The prisoners are individuals tucked away by the courts for not playing nicely on the playground of society.  The other audience has full advantage of all that society offers and can be found tucked away in trendy vacation spots, adorned with expensive clothes and jewelry as they temporarily get  away from their finely appointed hilltop homes. How could these two audiences have anything in common? And what could I possibly say which might touch the hearts and souls of both groups of individuals?

For the answer, I consider the obvious.  Prisoners are oftentimes poor, undereducated or inadequately raised. Each of these men, women and children behind bars seek their physical freedom, as if walking beyond the wall would eliminate every problem they had ever experienced.  On the other side of society are those individuals with their physical and financial freedom intact who seek a different kind of life experience, one which they believe comes through their careers, their increasing number of possessions or prescription drugs and a 5 o’clock drink.   As diametrically opposed as they may seem, both groups of individuals are laboring with the same prison, the external search for internal freedom.

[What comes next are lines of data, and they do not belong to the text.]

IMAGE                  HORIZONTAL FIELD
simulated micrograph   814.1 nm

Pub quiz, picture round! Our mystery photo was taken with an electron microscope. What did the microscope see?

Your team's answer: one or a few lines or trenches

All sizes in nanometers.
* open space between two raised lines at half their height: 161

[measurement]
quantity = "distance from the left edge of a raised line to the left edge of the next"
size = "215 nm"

In a very real way, each of us suffers from our own self-imposed prison.  I say self-imposed because how we respond to life’s inevitable unfairness, inequity and misfortune is the determining factor in our level of personal imprisonment.  And it is through my work with tens of thousands of incarcerated individuals over the past decade, I have come to realize that prison is very much a state of mind, rather than a place, a situation, or a condition imposed upon us by any person other than ourselves.  What’s more, the personal prisons created by physically free individuals are oftentimes as debilitating as those created by someone behind bars.

The Twelve Tools of GOGI were created over the period of a decade through listening to the incarcerated; listening to their life experiences, their excuses, their reasons and eventually their resolutions to create something better for themselves and their families.  Through many pat-downs and countless trips behind the heavy prison doors, the Twelve Tools of GOGI were developed by me and the inmates to aid any individual willing to explore a new kind of freedom; GOGI’s path toward internal freedom.

The Twelve Tools of GOGI are: LET GO, FORGIVE, CLAIM RESPONSIBILITY, BOSS OF MY BRAIN, BELLY BREATHING, FIVE SECOND LIGHTSWITCH, POSITIVE THOUGHTS, POSITIVE WORDS, POSITIVE ACTIONS, WHAT IF, REALITY CHECK and ULTIMATE FREEDOM. It is through the application of these inmate-developed tools that I have personally witnessed the lasting transformation in the lives of individuals who had given up all hope of living a “normal” life.  The freedom now experienced by Teri, a GOGI Graduate and certified GOGI Coach who once lived under a freeway in a drug-induced stupor, far exceeds the illusion of freedom of some of my most financially successful private practice clients.

As I prepare to be heard by the tuxedo-filled rooms of our Nation, I realize the message I offer to the elegantly-dressed is the same message I offer individuals wearing State-issued blues.  We all seek a freedom which is only found within.  What we wear, what we drive and where we wake up each morning is insignificant if we do not have the ability to turn within to realize our freedom.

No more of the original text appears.